I have to confess, despite spending years gazing at the night sky, telescope at the ready, tracking planets and hunting for deep sky objects, I only actually saw the Man in the Moon about five years ago. There I was, exploring lunar maria and highland regions, and I'd somehow never noticed what humans have been seeing for millennia.
The moon has been bombarded throughout its 4.5 billion year history. The massive basins we see as the dark "seas" of the Man in the Moon formed during an era of catastrophic collisions that ended roughly 3.8 billion years ago. But while those days of dramatic, basin-forming impacts are largely over, the moon is still struck by asteroids and comets that create smaller, fresh craters.
The challenge is catching these impacts in the act, or at least shortly afterward. The Lunar Reconnaissance Orbiter Camera team identified one such particular crater by systematically comparing images of the same lunar regions taken at different times. By detecting changes between photographs captured before December 2009 and after December 2012, they could constrain when this impact occurred, even though nobody witnessed the collision itself.
The crater measures 22 meters in diameter, comparable to a large house. What makes it particularly striking is not its size but its brightness. The collision ejected material tens of meters from the crater rim, creating distinctive rays that spread outward in a sunburst pattern. This bright, fresh material contrasts sharply with the surrounding darker regolith, making the crater stand out like a new freckle on familiar skin.
These rays won't stay bright forever. Space weathering, the cumulative effect of solar wind particles, micrometeorite bombardment, and cosmic radiation, gradually darkens exposed lunar material. Over thousands to millions of years, this fresh crater will fade until it becomes indistinguishable from the countless ancient craters surrounding it. This darkening process is why older craters lack prominent rays, while relatively recent impacts like Tycho, formed perhaps 108 million years ago, still sport brilliant ray systems visible from Earth.
The discovery of new craters serves several scientific purposes. First, it helps astronomers refine estimates of current impact rates, which is essential for understanding the hazards facing both robotic missions and future human explorers. Second, by observing how quickly rays darken and crater features degrade, scientists can calibrate their models for dating other lunar surfaces based on crater density and appearance.
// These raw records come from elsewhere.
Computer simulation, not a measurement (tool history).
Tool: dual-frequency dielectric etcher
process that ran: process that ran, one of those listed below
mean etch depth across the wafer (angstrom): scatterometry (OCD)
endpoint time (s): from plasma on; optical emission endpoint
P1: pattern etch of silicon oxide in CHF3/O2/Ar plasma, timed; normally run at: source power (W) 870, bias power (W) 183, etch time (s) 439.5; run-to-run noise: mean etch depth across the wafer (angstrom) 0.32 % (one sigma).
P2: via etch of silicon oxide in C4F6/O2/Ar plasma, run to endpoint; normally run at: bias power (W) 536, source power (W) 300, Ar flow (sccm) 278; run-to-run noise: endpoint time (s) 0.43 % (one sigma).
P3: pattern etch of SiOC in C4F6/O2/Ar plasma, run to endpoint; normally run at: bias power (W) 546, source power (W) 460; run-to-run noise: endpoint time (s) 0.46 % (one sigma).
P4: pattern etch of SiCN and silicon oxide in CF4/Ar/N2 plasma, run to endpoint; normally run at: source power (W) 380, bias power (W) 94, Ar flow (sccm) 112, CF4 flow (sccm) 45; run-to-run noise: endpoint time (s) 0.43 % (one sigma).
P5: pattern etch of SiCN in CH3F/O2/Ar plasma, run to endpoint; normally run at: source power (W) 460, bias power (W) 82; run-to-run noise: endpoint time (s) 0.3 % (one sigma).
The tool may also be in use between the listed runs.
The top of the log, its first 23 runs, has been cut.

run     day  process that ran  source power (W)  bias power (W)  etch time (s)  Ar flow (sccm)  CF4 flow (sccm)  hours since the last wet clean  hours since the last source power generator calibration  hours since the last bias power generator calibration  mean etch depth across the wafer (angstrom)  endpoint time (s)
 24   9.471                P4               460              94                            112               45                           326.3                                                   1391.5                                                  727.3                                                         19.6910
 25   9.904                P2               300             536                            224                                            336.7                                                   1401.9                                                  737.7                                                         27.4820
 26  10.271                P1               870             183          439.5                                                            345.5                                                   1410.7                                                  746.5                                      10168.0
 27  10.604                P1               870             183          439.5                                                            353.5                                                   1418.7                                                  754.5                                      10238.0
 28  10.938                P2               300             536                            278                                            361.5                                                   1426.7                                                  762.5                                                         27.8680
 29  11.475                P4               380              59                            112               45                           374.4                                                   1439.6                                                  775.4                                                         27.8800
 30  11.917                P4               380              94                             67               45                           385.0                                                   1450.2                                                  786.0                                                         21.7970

For those who appreciate the moon's geography, there's something rather wonderful about knowing that this ancient, unchanging face we've gazed at throughout human history continues to acquire new features. The moon isn't frozen in time. It's still being sculpted, still collecting new scars from its journey through space. Even if we're unlikely to actually witness an impact, these fresh craters remind us that the solar system remains a dynamic, occasionally violent place.